Yea, yea, yea - Desktop Windows isn't perfect. The steaming pile that is Vista or was Windows 98 ME proves that.
But if Linux was so good (as many of you slashdotters claim) then gee, people would use it in mass - not on the fringes. You guys can't even complete against something you claim is crap using something you claim is awesome.
Really, you guys are giving away tons of stuff for FREE and you cannot gain market share? That's just pathetic.
Even in the server market where Linux actually competes with Microsoft, your spiffy free OS doesn't dominate. If it was so super awesome then MSFT wouldn't stand a chance against LAMP. The entire Internet would be run by Linux servers - it isn't.
Of course, all kinds of whining fan boys will jump in and say Microsoft isn't being fair. I love this quote from the Slashdot article:
"Once again Microsoft's monopoly means windows is swallowing up another market"
Give me a break - How can Apple have 20+% of the market and MSFT have a monopoly in desktop operating systems? How can a monopoly exist in the face of a free competing product (that would be Linux boys and girls).
Now, I like Linux - I think its super cool in the geeky I-love-cool-technology kind of way. I expect that the major contributors are supper smart developers (Linus for example). I install all the cutesy Ubuntu releases and mess around with them. Its all great fun.
But you Linux fan boys just don't get it. You don't need to build an operating system - you need to build a product that can ship to 100's of millions of people. Linux isn't that. You need one or more companies that can make sure the OEM's can successfully ship Linux on 100's of millions of computers. That doesn't exist either.
Most importantly, enough money must be made to pay all the people to make this happen. This isn't kernel developers - its all the other people (not core product developers) you need to build, ship, and service an operating system product. Those don't exist. Revenue has to come from somewhere to pay these people - if the chief product is free, then the only other place this can come from is charging for people's time - like for support. This doesn't scale - at all. Red Hat has been the working to make money off of Linux for a long time and even they are avoiding the desktop market.
But most importantly, you need to build a product that people want to use. This means a few things:
- It has to be better than Windows; not as good, not sucks less. People are not going to switch from something that works to something else unless that something is way better. Guess what, your competition isn't Vista, or XP. Its Windows-7. W7 for sure doesn't suck. That's the min-bar. Since W7 will ship pretty soon, its really W7 Service Pack 1.

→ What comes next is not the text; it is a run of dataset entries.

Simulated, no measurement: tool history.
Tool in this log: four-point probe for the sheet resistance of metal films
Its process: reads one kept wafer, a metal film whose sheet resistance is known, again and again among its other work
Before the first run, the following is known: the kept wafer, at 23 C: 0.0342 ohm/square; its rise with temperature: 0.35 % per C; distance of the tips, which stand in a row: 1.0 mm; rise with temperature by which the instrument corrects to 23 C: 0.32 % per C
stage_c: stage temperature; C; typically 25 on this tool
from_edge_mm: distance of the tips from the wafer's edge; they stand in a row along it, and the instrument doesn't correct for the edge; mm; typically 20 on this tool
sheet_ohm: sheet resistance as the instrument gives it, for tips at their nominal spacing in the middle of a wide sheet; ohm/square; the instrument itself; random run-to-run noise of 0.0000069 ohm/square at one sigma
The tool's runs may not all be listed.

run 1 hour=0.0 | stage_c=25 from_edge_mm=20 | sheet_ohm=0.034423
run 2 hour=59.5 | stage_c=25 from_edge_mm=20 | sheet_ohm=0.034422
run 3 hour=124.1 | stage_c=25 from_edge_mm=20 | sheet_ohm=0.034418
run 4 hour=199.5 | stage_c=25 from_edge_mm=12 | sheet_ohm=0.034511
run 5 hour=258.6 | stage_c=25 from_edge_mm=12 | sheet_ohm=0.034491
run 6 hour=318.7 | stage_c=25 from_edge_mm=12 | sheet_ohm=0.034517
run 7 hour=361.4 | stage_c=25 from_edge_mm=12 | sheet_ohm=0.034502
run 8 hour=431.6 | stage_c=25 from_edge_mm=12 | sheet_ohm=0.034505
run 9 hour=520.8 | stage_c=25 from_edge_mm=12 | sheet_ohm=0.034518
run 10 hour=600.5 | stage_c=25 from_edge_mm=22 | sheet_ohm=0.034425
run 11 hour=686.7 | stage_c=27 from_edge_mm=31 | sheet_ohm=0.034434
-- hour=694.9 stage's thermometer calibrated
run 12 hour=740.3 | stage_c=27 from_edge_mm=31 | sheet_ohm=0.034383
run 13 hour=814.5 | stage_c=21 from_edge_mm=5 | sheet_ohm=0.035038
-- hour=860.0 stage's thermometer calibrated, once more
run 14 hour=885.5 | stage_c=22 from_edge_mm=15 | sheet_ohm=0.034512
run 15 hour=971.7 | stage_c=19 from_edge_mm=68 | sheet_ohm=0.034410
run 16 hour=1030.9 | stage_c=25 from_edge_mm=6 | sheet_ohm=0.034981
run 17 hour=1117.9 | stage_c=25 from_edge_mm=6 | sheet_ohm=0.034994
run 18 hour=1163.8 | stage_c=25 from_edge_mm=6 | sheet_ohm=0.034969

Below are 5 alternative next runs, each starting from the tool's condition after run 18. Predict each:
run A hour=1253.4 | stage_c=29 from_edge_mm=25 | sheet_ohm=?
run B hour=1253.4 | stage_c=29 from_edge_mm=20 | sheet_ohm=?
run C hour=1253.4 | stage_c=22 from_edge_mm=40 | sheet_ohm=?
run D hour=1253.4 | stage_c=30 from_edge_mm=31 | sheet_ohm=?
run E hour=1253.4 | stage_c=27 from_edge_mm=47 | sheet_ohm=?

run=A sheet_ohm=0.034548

- The applications people will use have to be every bit as good as those on Windows. I don't think better than applies here, the constraint is a little looser. There is goodness here, like FireFox. But the 100's of millions of people using Windows don't care a bit about FOSS - they just want to read their mail, get their homework done, browse the web, fiddle with their pictures, play games, and all the gazzilion other things people want to do with their computers.
The OEM's are also key:
- The OEM's need to be able to put Linux and applications on systems easily, quickly, cheaply. There also must be an engineering staff to debug and fix problems with the system before it ships. If you think Linux is better here than Windows, you are sadly delusional. Windows is not hard for OEM's to ship (yes, it can be a pain in the ass, but its not that hard). This means that Linux has to be cheaper for OEM's to ship in terms of time to market and people's time. The fact that Linux is free and there is no OS derived revenue stream makes this all the harder.
- The OEM's cannot loose money on Linux because of support costs. Linux does not have the maturity that Windows has. People know how to make Windows work, there are tons of people that can help other people. The ability to do this is baked into windows - nobody ever has to go to the command line to do stuff, heck lots of things cannot even be done from he command line.
Ok, so know you've labeled me a Windows fan-boy. Whatever.... But I don't hate Linux - its cool as cool can be an there are some smart capable delvers working on it. But until its better than Windows, the Linux applications are really good, and the OEM's can ship it at scale, then Linux will never be anything but a curiosity on the desktop.
Also remember this; while you may hate MSFT and believe they suck. They also have a lot of really smart people, a really, really mature core OS, and most of all, a big fat revenue stream. They are not going to sit still. So, shoot ahead of the duck.